I was blessed with a supporting family when I decided to turn the corner and be a responsible parent for my child. It was June 11, 1991, and I still remember telling my late grandmother Qattuq about my decision. I remember the pride she had, how she said my late mother should have been there to hear the news. I sought help and attended a program in Dettah, N.W.T. and continued to get support when I moved south that fall to attend university. Those programs and supports allowed me to have the strength to combat my addiction. I am very grateful to this day.
Unfortunately, today in Nunavut, we still do not have the necessary support and treatment available for those who may want to defeat their addictions. If one seeks help, they have to travel elsewhere and once they return to their homes, they are exposed to the same environment without the support they may require to change their ways. I dream of a day when a person will have the support in their home community and the option to get treatment in our homeland with culturally appropriate programming.

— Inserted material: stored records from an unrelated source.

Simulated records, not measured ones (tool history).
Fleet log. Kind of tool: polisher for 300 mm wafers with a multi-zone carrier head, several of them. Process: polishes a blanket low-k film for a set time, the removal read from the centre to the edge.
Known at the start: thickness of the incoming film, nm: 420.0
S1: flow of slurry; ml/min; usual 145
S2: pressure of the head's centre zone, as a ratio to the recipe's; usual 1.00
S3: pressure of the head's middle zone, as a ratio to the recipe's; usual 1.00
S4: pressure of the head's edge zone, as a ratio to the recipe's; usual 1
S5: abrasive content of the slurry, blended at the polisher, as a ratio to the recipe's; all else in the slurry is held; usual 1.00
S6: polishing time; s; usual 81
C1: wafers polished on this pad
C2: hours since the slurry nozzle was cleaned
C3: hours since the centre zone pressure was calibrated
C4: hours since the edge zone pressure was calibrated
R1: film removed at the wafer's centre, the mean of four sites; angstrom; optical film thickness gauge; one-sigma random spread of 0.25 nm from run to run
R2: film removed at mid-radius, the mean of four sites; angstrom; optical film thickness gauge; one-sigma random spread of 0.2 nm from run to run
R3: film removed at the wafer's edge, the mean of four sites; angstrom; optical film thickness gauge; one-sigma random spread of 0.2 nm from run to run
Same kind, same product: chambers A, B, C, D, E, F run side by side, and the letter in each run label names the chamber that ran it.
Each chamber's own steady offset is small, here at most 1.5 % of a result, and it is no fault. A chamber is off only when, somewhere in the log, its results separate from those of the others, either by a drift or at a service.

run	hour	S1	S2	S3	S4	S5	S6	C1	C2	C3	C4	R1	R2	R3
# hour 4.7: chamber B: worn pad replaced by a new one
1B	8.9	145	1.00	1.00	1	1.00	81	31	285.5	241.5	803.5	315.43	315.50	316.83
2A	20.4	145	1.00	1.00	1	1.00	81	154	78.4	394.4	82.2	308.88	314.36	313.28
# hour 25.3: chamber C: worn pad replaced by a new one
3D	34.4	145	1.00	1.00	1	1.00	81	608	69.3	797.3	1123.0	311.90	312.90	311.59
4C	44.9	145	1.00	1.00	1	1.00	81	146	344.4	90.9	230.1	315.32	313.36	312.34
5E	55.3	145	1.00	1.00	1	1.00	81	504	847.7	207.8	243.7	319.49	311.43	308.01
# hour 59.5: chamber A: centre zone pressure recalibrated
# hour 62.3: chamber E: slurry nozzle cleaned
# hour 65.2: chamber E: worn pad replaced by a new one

We are not there yet, and to place more immiluuq for consumption without this is not productive in my opinion. We have many challenges as a territory and immiluuq has been the source of many of them. So let us focus on becoming healthy people first before we add more grief to our society with more of the same. Sugar-coating the outlet as a beer and wine store is not promoting responsible drinking. I have passed out with either of those beverages while I was binging.
We as Inuit were a healthy society without immiluuq, and can live healthy and productive lives without it. We need to offer better ways of supporting those in need, instead of feeding their addictions. Taima. Qujjanamiiiq (Thank you).
My name is Paul and I am an alcoholic.